Hey! Great you got some video coming out already
I didn’t know LT1078 before so I’ve checked the datasheet, it is a precision amplifier, which means they’re made to have better specs than “standard” op amps in terms of offset, internal noise etc… which is great. Though for video, what you need to check is Gain Bandwidth Product (GBP), which will tell the bandwidth of the op-amp and is also dependent of gain.
LT1078 GBP is around 200kHz, which is rather low in this application, as a composite video signal contains luma ranging from DC to around 5MHz with a color subcarrier around 3/4MHz depending on the standard.
As a reference, TL072, which is often used in audio project, has a 3MHz GBP, and it’s bit low to let the colors/high details get through.
LM6172, as used in various DIY video projects, has a GBP of 70MHz, which is more suitable. Also AD8072 as discussed here
Then for op-amp design, I would say the first choice might be single supply vs dual supply.
For single supply design, I’d recommend checking Rob Schafer’s work
Another good reference for single supply design is Chroma Cauldron/Russell Krammer Wave Comber
Since composite video signals are often AC coupled at the output, a single supply design will ask for an offset of the signal at the input of your circuit, so it get into the usable range of the op-amp powered by the single supply. That’s also why rail-to-rail op amps are preferred in this case. An advantage of single supply is that it is easy to get from a DC wallwart.
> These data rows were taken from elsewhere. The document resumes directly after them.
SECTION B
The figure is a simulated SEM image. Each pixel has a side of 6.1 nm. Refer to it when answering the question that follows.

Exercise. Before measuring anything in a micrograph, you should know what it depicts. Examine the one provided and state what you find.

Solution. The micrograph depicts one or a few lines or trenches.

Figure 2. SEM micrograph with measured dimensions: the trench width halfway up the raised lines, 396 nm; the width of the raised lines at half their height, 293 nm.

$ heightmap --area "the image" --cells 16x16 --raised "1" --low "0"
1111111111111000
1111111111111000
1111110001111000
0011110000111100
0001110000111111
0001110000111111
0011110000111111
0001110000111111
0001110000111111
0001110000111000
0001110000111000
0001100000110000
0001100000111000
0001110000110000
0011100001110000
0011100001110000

For dual supply design, you can check LZX Cadet/Castle, ReverseLandfill and Visible Signals schematics. One of the advantage of dual over single supply is that the op-amp can process negative going signals (AC coupled video for example). Then the dual supply itself needs to be generated either from an AC wallwart with diode bridge/filtering/regulation (aka linear power supply) or from a DC supply using a switching design (as flyback topology).